We’ve seen the big-Oh notations for comparing the different sorting methods, but how do they really perform? Often when you devise some new algorithm (and publish it), you include the run-time estimate (big-Oh) as well as real statistics, e.g. “execution of the World’s Greatest Sorting Algorithm was 0.35s on 10 bazillion elements”, or something like that.

So let’s see how these sorting methods really perform on different types of data. I’ve included in Blackboard four files:

• Random.txt,
• Reversed.txt,
• NearlySorted.txt,
• FewUnique.txt.

Each file contains 10,000 integers (between the values of 1-10,000) which are randomly distributed, in descending order, nearly sorted in ascending order, and very few unique values, respectively.

Your task is to refer to the code in the slides (as well as resources online and the textbook) to implement:

• Bubble sort
• Insertion sort
• Quick sort
• Shell sort
• Merge Sort

For each of these sorting strategies you will execute the sort and determine the time (in seconds) that it took to sort each of the file types.

More specifically, what do you need to do:

• Create a function to read in the integer data from the supplied files.
• Implement the five sorting strategies.
• Verify using small test sets (create them yourself) that they are in fact sorting the data correctly. (Check out http://www.random.org/integers/ to help generate random numbers.)
• Implement code needed to calculate the duration of a function. (For an example, see: http://www.cplusplus.com/reference/ctime/clock/). Make certain you can get enough significant digits (or do the math yourself with respect to CLOCKS_PER_SEC). Some of these sorting strategies work superfast. Zero is not an acceptable time.
• Execute the code and record the times.

Your submission will include 3 things:

• Your source code. Please put all of the necessary functions as well as the main function in one *.cpp file. There is no need to create a class or header files.
• The table which includes your time trials. (See “HW8_results.pptx”) Note that not only the # of seconds are to be recorded but also the speed up relative to Bubble Sort (i.e., how much faster is Quick Sort than Bubble Sort?) For instance, say that with the Random data set, Bubble Sort takes 5s while Quick Sort only takes 1s. Thus, in the cell for Quick and “Speed-up” in the table, I would put 5x because Quick Sort works 5 times faster than Bubble Sort.
• Report which will include:
• The IDE you used to develop your code
• A screen-shot of your final code compiled (showing no errors) in your IDE
• A 1 paragraph summary of how your code works. (Think of this as some documentation for the user.)
• A 1 paragraph discussion of how the different sorting methods performed on the different types of data. Who was fastest with the random data set? Who was the slowest? Did one do well on one type of data set but not the others? Etc.
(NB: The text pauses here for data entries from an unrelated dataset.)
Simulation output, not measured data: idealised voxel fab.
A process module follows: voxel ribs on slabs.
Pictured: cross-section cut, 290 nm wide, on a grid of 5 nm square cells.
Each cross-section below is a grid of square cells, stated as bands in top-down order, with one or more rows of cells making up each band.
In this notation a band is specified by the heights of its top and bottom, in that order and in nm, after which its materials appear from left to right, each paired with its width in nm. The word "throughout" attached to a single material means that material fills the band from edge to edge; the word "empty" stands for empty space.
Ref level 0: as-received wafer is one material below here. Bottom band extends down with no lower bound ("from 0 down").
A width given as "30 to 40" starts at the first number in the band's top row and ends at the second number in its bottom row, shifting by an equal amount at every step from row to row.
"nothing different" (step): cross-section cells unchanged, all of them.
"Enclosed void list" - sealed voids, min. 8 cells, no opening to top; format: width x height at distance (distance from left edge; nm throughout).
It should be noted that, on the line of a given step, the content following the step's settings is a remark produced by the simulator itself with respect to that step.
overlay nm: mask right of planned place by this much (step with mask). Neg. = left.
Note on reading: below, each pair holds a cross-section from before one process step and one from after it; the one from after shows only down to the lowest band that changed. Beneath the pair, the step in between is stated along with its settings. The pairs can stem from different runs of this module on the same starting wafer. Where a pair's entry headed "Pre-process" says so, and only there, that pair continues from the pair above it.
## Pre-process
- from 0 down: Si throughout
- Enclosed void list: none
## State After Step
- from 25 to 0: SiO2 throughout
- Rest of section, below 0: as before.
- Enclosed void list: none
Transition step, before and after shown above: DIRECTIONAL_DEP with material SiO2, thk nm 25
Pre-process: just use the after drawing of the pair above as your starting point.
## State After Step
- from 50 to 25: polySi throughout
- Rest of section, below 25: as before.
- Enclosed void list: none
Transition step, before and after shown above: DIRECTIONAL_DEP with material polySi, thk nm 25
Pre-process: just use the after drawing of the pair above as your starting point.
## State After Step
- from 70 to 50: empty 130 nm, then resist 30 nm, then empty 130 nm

Important things to consider:

• Make certain that you measuring the execution time of just the sort function not anything that may precede or succeed it (like reading in the file or writing out the results, etc.)
• The code supplied in the slides and in the textbook changes the order in the array A (which is a parameter). For example, if I were to execute both the Insertion Sort immediately followed by the Shell Sort
• InsertionSort(A,n);
• ShellSort(A,n);

After the Insertion Sort is completed, A would be sorted so Shell Sort would be “sorting” an already sorted file. Thus, make certain you are sorting the un-sorted array.